Why not? He always had to. Dantley grew up lower middle class in Washington, D.C., his parents divorced when he was 3. He was raised by his mother, aunt and grandmother — which quickly taught him to be the man of the house. He does not mourn not having a father (“How could it hurt me? I never experienced the good part”) and yet he was, he admits, on his own much of the time.
“I used to see parents come to watch us play in the recreational leagues. They’d pick up their kids in the car and drive down to McDonald’s. I might have missed that when I was 11 or 12 years old.”

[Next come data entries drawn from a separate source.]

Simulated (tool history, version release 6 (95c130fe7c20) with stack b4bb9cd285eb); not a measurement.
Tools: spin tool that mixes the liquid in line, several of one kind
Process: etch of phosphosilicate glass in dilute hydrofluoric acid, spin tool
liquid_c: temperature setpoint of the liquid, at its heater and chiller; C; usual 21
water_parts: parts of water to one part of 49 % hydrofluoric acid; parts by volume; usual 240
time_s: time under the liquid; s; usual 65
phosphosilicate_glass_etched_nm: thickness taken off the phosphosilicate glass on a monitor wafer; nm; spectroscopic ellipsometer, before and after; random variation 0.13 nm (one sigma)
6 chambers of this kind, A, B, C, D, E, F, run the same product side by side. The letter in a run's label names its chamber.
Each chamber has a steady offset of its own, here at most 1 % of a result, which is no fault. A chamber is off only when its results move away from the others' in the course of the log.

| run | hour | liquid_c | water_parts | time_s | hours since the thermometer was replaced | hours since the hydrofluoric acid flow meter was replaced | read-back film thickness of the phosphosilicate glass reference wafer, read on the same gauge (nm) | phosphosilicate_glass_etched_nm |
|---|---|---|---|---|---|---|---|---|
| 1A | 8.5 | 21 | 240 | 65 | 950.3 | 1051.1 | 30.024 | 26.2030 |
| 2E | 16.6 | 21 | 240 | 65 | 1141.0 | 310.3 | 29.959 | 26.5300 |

He pauses, then leans back.
“But, hey. . . . I don’t worry. Can’t do nothing about it. After those games, A.D. just walked on home by himself.”
Walking by himself. Carrying a basketball. It’s not clear whether privacy took to Dantley or Dantley took to privacy, but somewhere along the line, they began to wear each other’s clothes. Even as a kid, he says, there was a room in the house where he went when he didn’t want to be bothered. Today, that room is in his own house, a room covered with photos of basketball players. When he enters, he is off-limits, to wife, to kids, to interruption. “I just sit there and think,” he says, “about life, about my accomplishments, am I satisfied with what I’ve done? I love my family. But I don’t have any problem being alone.”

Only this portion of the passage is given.